The foregoing authorities are cited by me to show that from the very beginning of military law, Congress has used the term counsel without ever in*272tending to have it interpreted to mean legally qualified lawyers. That its meaning was much broader is evidenced by the many old-line officers who have been detailed to represent persons tried by general courts-martial. I, therefore, conclude that if the word counsel has become a word of art in military law, it means no more than an officer of any branch of the service.

Passing on to recent enactments, it appears that in 1920, Article of War 70, the grandfather clause to the present Article 32 investigation, was enacted. It provided:

“No charge will be referred for trial until after a thorough and impartial investigation thereof shall have been made. This investigation will include inquiries as to the truth of the matter set forth in said charges, form of charges, and what disposition of the case should be made in the interest of justice and discipline. At such investigation full opportunity shall be given to the accused to cross-examine witnesses against him if they are available and to present anything he may desire in his own behalf either in defense or mitigation, and the investigating officer shall examine available witnesses requested by the accused. If the charges are forwarded after such investigation, they shall be accompanied by a statement of the substance of the testimony taken on both sides.”

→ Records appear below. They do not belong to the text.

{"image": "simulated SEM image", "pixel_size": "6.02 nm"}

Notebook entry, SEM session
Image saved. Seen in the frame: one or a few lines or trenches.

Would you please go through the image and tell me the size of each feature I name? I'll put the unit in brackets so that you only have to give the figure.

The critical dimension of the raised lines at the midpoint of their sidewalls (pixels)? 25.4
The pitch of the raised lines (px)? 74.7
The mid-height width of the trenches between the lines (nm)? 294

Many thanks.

While the rights to cross-examine a witness and present testimony in his own behalf were granted to the accused, most certainly by that enactment he was not entitled to have a legally trained lawyer appointed to represent him. At that time, Article of War 11 made provision for the appointment of trial and defense counsel in both general and special court-martial cases, but, so far as I have been able to ascertain, an accused never has had the absolute right to have a legally qualified lawyer appointed to represent him before a court-martial of limited jurisdiction, and prior to the Uniform Code of Military Justice, the practice was to appoint nonlawyers.

With the passage of the Elston Act, new provisions were made and, pursuant to Article of War 46(b), an accused was entitled to representation by counsel at his pretrial investigation. Article of War 46(b), 10 USC §1517; paragraph 35a, Manual for Courts-Martial, U. S. Army, 1949. The requirement for representation by counsel at trial was continued but, in addition, it was provided that representation before general courts-martial should be by an attorney, if available, and that in any court-martial, when trial counsel was legally qualified, then defense counsel must be also. Article of War 11, 10 USC § 1482; paragraph 43, Manual for Courts-Martial, U. S. Army, 1949. Here for the first time was mention made that counsel must be an attorney and even then a legally trained lawyer need only be appointed when certain conditions were present. Under acceptable rules of construction, I would conclude that when Congress used the word counsel generally, and then specifically provided that legal qualifications were only necessary in certain instances, it evinced an intent not to require the use of specially trained lawyers except when specifically mentioned.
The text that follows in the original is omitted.